The Perl Toolchain Summit needs more sponsors. If your company depends on Perl, please support this very important event.

NAME

Regexp::English - Perl module to create regular expressions more verbosely

SYNOPSIS

        use Regexp::English;

        my $re = Regexp::English
                -> start_of_line
                -> literal('Flippers')
                -> literal(':')
                -> optional
                        -> whitespace_char
                -> end
                -> remember
                        -> multiple
                                -> digit;

        while (<INPUT>) {
                if (my $match = $re->match($_)) {
                        print "$match\n";
                }
        }

DESCRIPTION

Regexp::English provides an alternate regular expression syntax, one that is slightly more verbose than the standard mechanisms. In addition, it adds a few convenient features, like incremental expression building and bound captures.

You can access almost every regular expression available in Regexp::English can through a method, though some are also (or only) available as functions. These methods fall into several categories: characters, quantifiers, groupings, and miscellaneous. The division wouldn't be so rough if the latter had a better name.

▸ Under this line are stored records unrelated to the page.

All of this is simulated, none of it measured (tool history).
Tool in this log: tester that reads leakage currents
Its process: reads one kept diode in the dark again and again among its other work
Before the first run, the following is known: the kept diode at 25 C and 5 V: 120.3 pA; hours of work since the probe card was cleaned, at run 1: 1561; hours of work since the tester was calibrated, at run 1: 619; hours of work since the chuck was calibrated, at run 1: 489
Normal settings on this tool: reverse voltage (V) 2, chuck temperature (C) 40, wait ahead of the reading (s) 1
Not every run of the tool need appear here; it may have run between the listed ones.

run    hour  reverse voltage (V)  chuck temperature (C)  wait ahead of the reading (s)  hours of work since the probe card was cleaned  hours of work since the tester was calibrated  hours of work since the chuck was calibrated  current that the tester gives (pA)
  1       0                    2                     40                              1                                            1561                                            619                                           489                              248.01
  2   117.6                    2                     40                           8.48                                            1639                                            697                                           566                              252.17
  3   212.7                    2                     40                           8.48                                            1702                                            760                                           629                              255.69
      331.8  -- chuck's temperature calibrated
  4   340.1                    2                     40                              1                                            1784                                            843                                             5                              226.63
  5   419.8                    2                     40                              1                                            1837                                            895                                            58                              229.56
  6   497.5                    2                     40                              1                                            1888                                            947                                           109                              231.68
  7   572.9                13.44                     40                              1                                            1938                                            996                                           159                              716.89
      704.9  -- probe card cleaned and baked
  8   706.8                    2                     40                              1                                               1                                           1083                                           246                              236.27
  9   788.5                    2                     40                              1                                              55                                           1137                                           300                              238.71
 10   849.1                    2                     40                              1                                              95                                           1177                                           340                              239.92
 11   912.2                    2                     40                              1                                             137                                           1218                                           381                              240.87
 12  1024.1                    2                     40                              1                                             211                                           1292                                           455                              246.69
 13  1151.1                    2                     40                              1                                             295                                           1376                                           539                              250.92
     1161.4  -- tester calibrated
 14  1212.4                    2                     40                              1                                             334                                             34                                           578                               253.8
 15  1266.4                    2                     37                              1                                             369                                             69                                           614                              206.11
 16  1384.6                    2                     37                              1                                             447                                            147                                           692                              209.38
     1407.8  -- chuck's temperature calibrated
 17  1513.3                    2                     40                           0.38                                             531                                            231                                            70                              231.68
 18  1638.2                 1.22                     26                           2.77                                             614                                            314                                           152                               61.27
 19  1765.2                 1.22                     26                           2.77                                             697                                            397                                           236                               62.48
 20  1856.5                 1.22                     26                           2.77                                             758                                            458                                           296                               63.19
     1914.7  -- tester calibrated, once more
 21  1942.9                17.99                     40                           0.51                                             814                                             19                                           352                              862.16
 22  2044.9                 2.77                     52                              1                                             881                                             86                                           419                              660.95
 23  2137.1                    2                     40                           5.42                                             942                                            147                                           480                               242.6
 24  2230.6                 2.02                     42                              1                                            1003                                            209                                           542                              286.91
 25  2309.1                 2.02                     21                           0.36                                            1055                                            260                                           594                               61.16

All methods return the Regexp::English object, so you can chain method calls as in the example above. Though there is a new() method, you can use any character method, or remember(), to create an object.

To perform a match, use the match() method. Alternately, if you use a Regexp::English object as if it were a compiled regular expression, the module will automatically compile it behind the scenes.

Characters

Character methods correspond to standard regular expression characters and metacharacters, for the most part. As a little bit of syntactic sugar, most of these methods have plurals, negations, and negated plurals. This is more clear looking at them. Though the point of these is to be available as calls on a new Regexp::English object while building up larger regular expressions, you may also used them as class methods to access regular expression atoms which you then use in larger regular expressions. This isn't entirely pretty, but it ought to work just about everywhere.

  • literal( $string )

    Matches the provided literal string. This method passes $string through quotemeta() automatically. If you receive strange results, it's probably because of this.

  • class( @characters )

    Creates and matches a character class of the provided @characters. Note that there is currently no validation of the character class, so you can create an uncompilable regular expression if you're not careful.

  • word_char()

    Matches any word character, respecting the current locale. By default, this matches alphanumerics and the underscore, corresponding to the \w token.

  • word_chars()

    Matches at least one word character.

  • non_word_char()

    Matches any non-word character.

  • non_word_chars()

    Matches at least one non-word character.

  • whitespace_char()

    Matches any whitespace character, corresponding to the \s token.

  • whitespace_chars()

    Matches at least one whitespace characters.

  • non_whitespace_char()

    Matches a single non-whitespace character.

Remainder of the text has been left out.